PUBLISHED: 07:05 29 August 2014 | UPDATED: 07:05 29 August 2014

John Hunt and Peter Turtill, from Suffolk Rights of Way, are taking legal action to get the gate on Ship Launch Road in Ipswich reopened.

John Hunt and Peter Turtill, from Suffolk Rights of Way, are taking legal action to get the gate on Ship Launch Road in Ipswich reopened.

An innocuous metal gate has taken centre stage in a legal battle against the upper echelons of power in Suffolk.

The private prosecution brought by Peter Turtill against Suffolk County Council’s chief executive Deborah Cadman alleges the locked gate at the bottom of Ship Launch Road illegally obstructs a public right of way to Ipswich docks.

Having allegedly been barred from communicating with the council over the matter, Mr Turtill told magistrates in Ipswich on Tuesday that pursuing legal action against Ms Cadman was the only option he had left.

“They’ve refused to allow me to communicate with them,” he said.

“Any letter will be torn up, any telephone call will be hung up so the only option I have is to take Deborah Cadman to court.”

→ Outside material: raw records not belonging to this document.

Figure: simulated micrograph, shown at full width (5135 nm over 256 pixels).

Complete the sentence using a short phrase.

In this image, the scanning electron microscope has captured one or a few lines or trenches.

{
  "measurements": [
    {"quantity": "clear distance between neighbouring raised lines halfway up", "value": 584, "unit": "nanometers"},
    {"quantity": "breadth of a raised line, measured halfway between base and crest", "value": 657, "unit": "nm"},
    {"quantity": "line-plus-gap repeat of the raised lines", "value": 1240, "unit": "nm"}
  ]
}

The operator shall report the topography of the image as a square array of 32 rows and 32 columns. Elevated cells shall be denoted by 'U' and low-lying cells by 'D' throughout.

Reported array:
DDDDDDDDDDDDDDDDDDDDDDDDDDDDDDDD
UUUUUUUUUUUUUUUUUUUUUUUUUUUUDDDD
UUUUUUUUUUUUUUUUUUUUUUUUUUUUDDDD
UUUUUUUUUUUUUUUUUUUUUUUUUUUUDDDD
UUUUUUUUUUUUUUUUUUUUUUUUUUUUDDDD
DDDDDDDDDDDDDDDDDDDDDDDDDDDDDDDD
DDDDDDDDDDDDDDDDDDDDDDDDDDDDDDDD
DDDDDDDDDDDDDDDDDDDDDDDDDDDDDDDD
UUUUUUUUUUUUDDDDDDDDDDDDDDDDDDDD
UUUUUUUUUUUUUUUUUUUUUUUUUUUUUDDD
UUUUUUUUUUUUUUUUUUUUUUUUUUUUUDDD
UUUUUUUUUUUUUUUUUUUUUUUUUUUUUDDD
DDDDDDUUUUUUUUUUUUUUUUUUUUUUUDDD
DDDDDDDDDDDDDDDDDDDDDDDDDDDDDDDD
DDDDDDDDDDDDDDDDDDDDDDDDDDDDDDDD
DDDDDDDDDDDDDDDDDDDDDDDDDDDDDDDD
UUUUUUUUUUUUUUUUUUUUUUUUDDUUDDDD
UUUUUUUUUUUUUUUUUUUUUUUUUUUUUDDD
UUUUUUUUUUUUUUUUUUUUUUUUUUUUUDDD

Marcus Crosskell, representing Ms Cadman, who did not attend the hearing, told magistrates the land in question was not owned by 
the council and was not designated as a public highway. “There’s a whole host of reasons in point of law and in point of fact why this case is wholly without merit,” he said.

He added that Mr Turtill had already made a number of unsuccessful legal challenges against the council and had been subject to a restraining order barring him from taking High Court action against the authority.

While acknowledging one of his challenges had failed, Mr Turtill said others against the council had succeeded.

“To say I lost one is true but I’ve also won three and I’ll win this one too,” he said. Mr Turtill admits the land is private, however he insists public rights of way still apply and claims SCC has a statutory obligation to ensure they are maintained.

Magistrates referred the case to a district judge on December 8, allowing the defence time to study Mr Turtill’s 200-page legal bundle of case history dating back to 1805.

Speaking after the hearing, Mr Turtill, who has lived in Ipswich all his life, said: “This is my home and I want to protect it for other people so they can enjoy it as much as I have enjoyed it.

“I had a wonderful time growing up in this town 
but now all the lovely spaces are being fenced off or gated.”

A spokesman for the council said: “The gate in question is on privately owned land. This is not a public highway, and is nothing to do with Suffolk County Council. In December 2010 there was public inquiry into the highways around the Ipswich docks. The inspector found that there was not a highway along this route.”